Galandarov, 39, was arrested by police on 7 February, after which he was taken to Baku Investigative Prison. Azerbaijani human rights activists considered Galandarov a political prisoner.
Azerbaijan’s Ministry of Justice and the Chief Prosecutor’s Office released a joint statement on 1 May, claiming that Galandarov hanged himself at around 13:30 using a piece of cloth, while his cellmate was asleep. An investigation is ongoing for ‘bringing a person to suicide’.
The head of the Public Alliance — Azerbaijan Without Political Prisoners organisation, Ogtay Gulaliyev, told Caucasian Knot that Galandarov’s funeral was held in secret, away from the public, which he says raises doubts about the official story of his death.

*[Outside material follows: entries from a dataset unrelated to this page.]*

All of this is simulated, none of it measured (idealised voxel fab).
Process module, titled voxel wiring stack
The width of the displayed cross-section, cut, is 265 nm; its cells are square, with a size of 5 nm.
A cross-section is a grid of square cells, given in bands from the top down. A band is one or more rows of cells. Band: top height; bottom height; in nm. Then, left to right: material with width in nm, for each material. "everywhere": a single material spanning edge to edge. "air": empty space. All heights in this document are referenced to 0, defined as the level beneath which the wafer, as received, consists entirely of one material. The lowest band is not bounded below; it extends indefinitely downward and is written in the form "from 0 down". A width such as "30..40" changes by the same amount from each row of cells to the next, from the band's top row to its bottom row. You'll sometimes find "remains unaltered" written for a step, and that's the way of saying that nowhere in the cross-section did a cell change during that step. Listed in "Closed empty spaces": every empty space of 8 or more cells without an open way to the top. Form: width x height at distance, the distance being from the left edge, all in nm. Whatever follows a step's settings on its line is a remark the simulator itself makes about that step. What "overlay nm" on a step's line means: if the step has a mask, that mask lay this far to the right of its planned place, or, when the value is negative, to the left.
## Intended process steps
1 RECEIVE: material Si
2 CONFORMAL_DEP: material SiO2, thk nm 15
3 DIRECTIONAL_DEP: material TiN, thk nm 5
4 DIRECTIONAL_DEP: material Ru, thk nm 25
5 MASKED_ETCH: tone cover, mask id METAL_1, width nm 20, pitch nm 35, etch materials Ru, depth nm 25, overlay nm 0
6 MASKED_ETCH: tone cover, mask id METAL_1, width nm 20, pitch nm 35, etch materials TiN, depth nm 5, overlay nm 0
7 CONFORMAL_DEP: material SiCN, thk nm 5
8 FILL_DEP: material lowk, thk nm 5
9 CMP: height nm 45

Local independent organisation, the Centre for the Protection of Political Prisoners (CPPP) has decided to create a separate commission to investigate the circumstances of his death, Caucasian Knot reported.
The CPPP called on investigators to exhume the body, with the help of independent experts.
According to Caucasian Knot, Galandarov regularly attended opposition rallies. The claim he was detained in February for attempting to picket alone at a monument to former president Heydar Aliyev, the father of current President Ilham Aliyev, and was only later accused of drug dealing, a charge he denied.
According to Azerbaijani journalist Khadija Ismayilova, Galandarov participated in the protest rally in Tbilisi against Azerbaijan’s crackdown on opposition figures and freedom fighters.
Galandarov stood with other Azerbaijani and Georgian activists in solidarity with Giyas Ibrahimov and Bayram Mammadov. The pair were arrested on 10 May 2016 and sentenced to 10 years in prison, also on drug charges. They were arrested after painting graffiti on a statue of Heydar Aliyev the night before ‘Flower Day’ — Heydar Aliyev’s birthday — which read ‘happy slaves day’ in Azerbaijani, and ‘Fuck the system!’.
Activists in Tbilisi held banners, saying ‘Happy Slaves Day!’ Gulaliyev told Caucasian Knot that Galandarov had posted photos of his actions on Facebook; ‘apparently, he was noticed by law enforcement bodies in Azerbaijan’, he added.
According to a 2017 report by American rights group Human Rights Watch, Azerbaijan’s government continued its thorough crackdown on dissenting voices in 2016, leaving a wide gap in Azerbaijan’s once vibrant independent civil society. Authorities released 17 human rights defenders, journalists, and political activists imprisoned on politically motivated charges. But at least 25 government critics remained wrongfully imprisoned, including political activists and bloggers arrested in 2016.